Taiko Audio SGM Extreme : the Crème de la Crème

So yes, it is ironic that you and I would argue for the advantages of listening to Mahler on headphones, as Mahler is about as large scale and dynamic as they come, but the advantages are there. In fact, just last night I was listening to Dausgaard/Seattle's Mahler 10th — in my opinion the best recording of this piece in existence — and the final tympani strokes at the end of the 4th movement (Scherzo II), perforned at ppp, were rendered so perfectly, and delivered so audibly — by the combination of the Extreme, SW upsampling, and the DAVE going direct to my Empyreans — that it gave me no less of a thrill as the best speaker systems would.

The point here is that the Extreme benefits headphone systems just as much as speaker-based systems, and I am living proof of that.
Yes, Rajiv, it is counterintuitive that Mahler might be best enjoyed with headphones, but for me that is usually the case. By the way, Dausgaard is a great Mahlerian, something I didn't really appreciate before his appointment as Music Director of the Seattle Symphony. Gerard Schwarz was also a very fine conductor of Mahler. Seattle's music director for most of the last decade, Ludovic Morlot, always seemed to run out of steam with Mahler, though his way with a lot of other music was outstanding and he really improved the orchestra.

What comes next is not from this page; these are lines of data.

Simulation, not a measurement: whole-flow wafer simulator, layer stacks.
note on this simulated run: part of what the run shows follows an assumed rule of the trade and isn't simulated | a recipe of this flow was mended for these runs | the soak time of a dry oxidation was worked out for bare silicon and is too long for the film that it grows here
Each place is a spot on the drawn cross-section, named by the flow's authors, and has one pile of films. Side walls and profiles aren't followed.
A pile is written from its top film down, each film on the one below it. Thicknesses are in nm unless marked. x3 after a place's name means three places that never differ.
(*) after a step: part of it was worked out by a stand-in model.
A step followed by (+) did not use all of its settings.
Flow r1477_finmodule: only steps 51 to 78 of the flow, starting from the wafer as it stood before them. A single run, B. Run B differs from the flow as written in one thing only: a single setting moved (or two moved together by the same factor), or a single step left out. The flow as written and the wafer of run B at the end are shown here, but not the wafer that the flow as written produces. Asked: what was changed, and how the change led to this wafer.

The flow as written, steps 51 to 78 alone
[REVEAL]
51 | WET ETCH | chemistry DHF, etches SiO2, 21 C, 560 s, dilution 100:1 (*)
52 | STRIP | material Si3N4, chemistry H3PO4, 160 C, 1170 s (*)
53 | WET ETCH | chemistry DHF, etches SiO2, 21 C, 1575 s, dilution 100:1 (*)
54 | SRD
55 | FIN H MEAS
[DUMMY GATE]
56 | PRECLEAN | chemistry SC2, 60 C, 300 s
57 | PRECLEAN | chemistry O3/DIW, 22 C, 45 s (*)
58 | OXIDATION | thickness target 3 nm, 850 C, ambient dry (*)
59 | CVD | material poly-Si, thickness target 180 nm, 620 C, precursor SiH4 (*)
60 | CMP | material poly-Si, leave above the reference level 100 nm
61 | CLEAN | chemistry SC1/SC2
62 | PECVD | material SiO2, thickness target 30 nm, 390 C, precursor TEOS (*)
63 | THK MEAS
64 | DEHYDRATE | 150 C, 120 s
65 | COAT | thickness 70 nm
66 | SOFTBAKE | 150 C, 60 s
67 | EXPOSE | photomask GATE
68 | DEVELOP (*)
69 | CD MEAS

Mike L. has offered his opinion that, the last time he seriously compared the two, he preferred his speaker system over a high-end headphone system (with the caveat that he has not listened to the latest and greatest headphone systems). Mike's opinion may not be all that surprising if you know something about his system. I haven't had the pleasure of listening to Mike's system in the last couple years, but it is the finest system I have heard anywhere, anytime. Mike has essentially neutralized the foremost advantage that headphones have over speakers -- the elimination of the listening room as a compromising factor. Mike's "barn" is in reality a finely tuned concert hall that goes way beyond anything I've encountered in home audio. Then you add Mike's decades of experience in building a synergistic system and his plethora of some of the best components in the universe and you've got something that most of us mere mortals will never duplicate.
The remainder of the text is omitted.